NLP Toolbox

Since January 2019, I have worked on a suite of natural language processing (NLP) tools with a professor from my undergraduate university. We began with a custom Python implementation of Stanford CoreNLP and a handful of corpus analysis tools. The original goal was to make NLP tools available to students and to conduct meaningful research, especially related to narrative, location, subject-verb-object (SVO), and shape-of-story analysis. Since then, we have added over 150 tools. Our software builds on Stanford CoreNLP, Yago, DBpedia, WordNet, Gensim, and other modern NLP packages. We have also built a GUI and developed tools to visually tag corpora and display results. Our software interfaces with Excel, Gephi, Google Earth, ArcGIS, and other software packages, and it can export results in several web and cross-platform-friendly formats. I and a handful of other students continue to further develop the software and address student requests. Additionally, I used many of these tools in my undergraduate thesis research on mining adverse drug side-effects from online forums.
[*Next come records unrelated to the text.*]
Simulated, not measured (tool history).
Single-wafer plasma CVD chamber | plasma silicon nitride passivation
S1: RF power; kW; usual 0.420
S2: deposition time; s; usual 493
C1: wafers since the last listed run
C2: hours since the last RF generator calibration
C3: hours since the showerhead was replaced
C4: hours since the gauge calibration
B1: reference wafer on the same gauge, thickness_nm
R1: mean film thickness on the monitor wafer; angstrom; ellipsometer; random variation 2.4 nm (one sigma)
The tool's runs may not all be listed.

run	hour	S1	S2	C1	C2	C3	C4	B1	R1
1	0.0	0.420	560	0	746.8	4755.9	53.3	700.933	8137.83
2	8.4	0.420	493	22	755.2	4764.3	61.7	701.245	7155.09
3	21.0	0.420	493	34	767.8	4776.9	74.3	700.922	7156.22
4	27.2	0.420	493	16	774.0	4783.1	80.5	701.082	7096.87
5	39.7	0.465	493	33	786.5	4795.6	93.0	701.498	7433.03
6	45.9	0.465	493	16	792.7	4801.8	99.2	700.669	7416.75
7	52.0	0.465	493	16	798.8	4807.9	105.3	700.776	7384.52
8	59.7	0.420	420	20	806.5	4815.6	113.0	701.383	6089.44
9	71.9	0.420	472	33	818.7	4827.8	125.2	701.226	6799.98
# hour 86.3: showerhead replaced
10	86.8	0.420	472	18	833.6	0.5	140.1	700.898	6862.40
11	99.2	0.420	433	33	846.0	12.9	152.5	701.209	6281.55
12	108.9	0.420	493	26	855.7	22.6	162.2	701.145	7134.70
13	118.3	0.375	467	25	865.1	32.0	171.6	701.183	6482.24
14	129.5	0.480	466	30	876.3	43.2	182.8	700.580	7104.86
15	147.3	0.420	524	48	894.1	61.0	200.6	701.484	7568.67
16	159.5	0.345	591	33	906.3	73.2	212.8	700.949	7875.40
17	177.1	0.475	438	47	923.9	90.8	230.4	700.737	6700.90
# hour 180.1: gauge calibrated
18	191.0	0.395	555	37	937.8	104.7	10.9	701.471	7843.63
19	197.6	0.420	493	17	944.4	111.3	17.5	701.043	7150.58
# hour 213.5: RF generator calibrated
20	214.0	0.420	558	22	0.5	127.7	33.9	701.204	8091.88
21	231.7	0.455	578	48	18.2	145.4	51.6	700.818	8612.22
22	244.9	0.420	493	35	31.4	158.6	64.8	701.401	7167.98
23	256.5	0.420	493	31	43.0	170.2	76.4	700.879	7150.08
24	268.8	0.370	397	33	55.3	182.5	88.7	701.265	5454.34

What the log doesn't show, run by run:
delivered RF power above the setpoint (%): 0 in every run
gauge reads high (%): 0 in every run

I am also in the process of writing a paper with the professor that uses this software to perform deep analysis on book reviews. Specifically, we are looking at the ways authors of different races are written about in New York Times reviews. In 2011, an article was published where the author performed similar analysis manually, and we are showing both that we can do all of the analysis automatically and that we can analyze more text and perform more in-depth analysis using the tools we have developed. Our software is also being used by others to perform research on race, mental health, and several other topics.

Through this project, I have learned about and used several modern NLP tools and improved my software development skills. In addition, I have learned about collaboration, debugging, and methods of code distribution that make the software accessible to users without a computer science background.